Ever heard this line? A debate in Google's home town, Mountain View south of San Francisco, has turned up this response to an obvious idea of building more housing close to the city's business-park district, so that fewer people have to drive long distances to get there. No, some council candidates say, because there's not enough transit there.
Well, there's not enough transit there because there aren't enough people there, yet. Transit is easy to add in response to seriously transit-oriented development, but as long as you have a development pattern that is too low-density or single-use for transit, you've locked in lousy transit service as an outcome.
So whenever someone gives you this line as a reason to oppose a transit-friendly development, ask: "Well, what would it cost to provide good transit, and who should pay for that?"
Often, as in Mountain View, extremely frequent transit into the nearby transit hub can achieve plenty, and is not that expensive, because of the very short distances involved.
There are other situations where there's not enough transit because transit just isn't viable at any reasonable price, for an obvious geographic reason like remoteness from transit hubs or destinations.
But it's worth asking.
It’s also important to distinguish between transit-supportive uses and transit-oriented form.
Services and major employers can be a significant trip generator for transit, but if built in auto-oriented form, you’re still locked into lousy transit service.
On the other hand, development can have pedestrian-oriented form, but if lacking major destinations or dense housing (origins), they will create an inviting place to walk to and wait for transit, but necessarily, large numbers actually riding it.

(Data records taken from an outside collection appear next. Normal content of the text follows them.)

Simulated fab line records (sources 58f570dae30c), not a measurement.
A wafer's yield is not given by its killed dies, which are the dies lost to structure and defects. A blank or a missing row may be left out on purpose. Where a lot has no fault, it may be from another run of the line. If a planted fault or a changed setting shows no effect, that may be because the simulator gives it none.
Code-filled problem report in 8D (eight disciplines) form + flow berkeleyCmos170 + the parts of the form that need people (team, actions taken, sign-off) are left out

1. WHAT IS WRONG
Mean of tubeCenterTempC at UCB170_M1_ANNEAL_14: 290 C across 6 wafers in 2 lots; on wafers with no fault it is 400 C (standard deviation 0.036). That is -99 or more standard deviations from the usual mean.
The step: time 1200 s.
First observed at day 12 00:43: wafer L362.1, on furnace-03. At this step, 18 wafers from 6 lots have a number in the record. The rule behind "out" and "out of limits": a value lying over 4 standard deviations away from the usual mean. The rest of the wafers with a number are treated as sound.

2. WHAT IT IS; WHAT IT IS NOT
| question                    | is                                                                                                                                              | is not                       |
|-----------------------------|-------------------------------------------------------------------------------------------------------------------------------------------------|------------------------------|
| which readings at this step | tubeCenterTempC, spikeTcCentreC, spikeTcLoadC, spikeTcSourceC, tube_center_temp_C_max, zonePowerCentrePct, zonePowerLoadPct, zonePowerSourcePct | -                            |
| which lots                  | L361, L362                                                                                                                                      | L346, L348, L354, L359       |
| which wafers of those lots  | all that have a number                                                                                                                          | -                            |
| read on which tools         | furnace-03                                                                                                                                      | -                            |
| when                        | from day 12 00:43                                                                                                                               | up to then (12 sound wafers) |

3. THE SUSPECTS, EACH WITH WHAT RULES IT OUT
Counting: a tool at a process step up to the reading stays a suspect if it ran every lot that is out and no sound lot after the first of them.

Granted, the former mismatch of good uses in bad form is much more common in the cars-first American landscape than the latter mismatch of poor uses in good form. But as better urban forms make a resurgence, including Greenfield New Urbanism, it’s still an important distinction.
The former mismatch will also often result in “public transit” -minded politicians demanding routes to help those without cars still needing to get to work and essential services from their affordable housing pods. The later mismatch will see more “green transit” -minded politicians demanding expanded service to help the environment, despite the lack of demand.
What is really needed is a built environment that is both pleasant for walking and dense with activity. Then, you have a “mass transit”-minded community that appreciates the social service and the environmental benefits of transit, but ultimately can support transit lines for their higher utilization and consumer-attractive efficiency for a vast variety of trips.
It’s OK to build before transit if it’s on the way, another one of Jarrett’s key points. Downtown Mountain View is on the way for frequent transit, going in the north, west, and east. There are also job destinations in all directions. But building high density housing in Gilroy or Almaden, to use other examples from the Bay Area, would be a terrible idea since those are at the end of transit lines and would just engender more outward sprawl.
But we can’t add transit service because there’s not enough density. 😛
This is particularly true for residential and retail, as opposed to offices. If you build an office with parking you also have to build enough aisles, ramps, and surrounding road capacity for those spaces to be used essentially all at once during morning and evening commute peaks. This limits how densely you can build parking and destroys pedestrian environments. In residential buildings that aren’t utterly auto-oriented it’s possible to build parking spaces with less convenient egress, and plan around only a fraction of the stored cars leaving the garage every day. Households also tend to share cars more easily than co-workers do.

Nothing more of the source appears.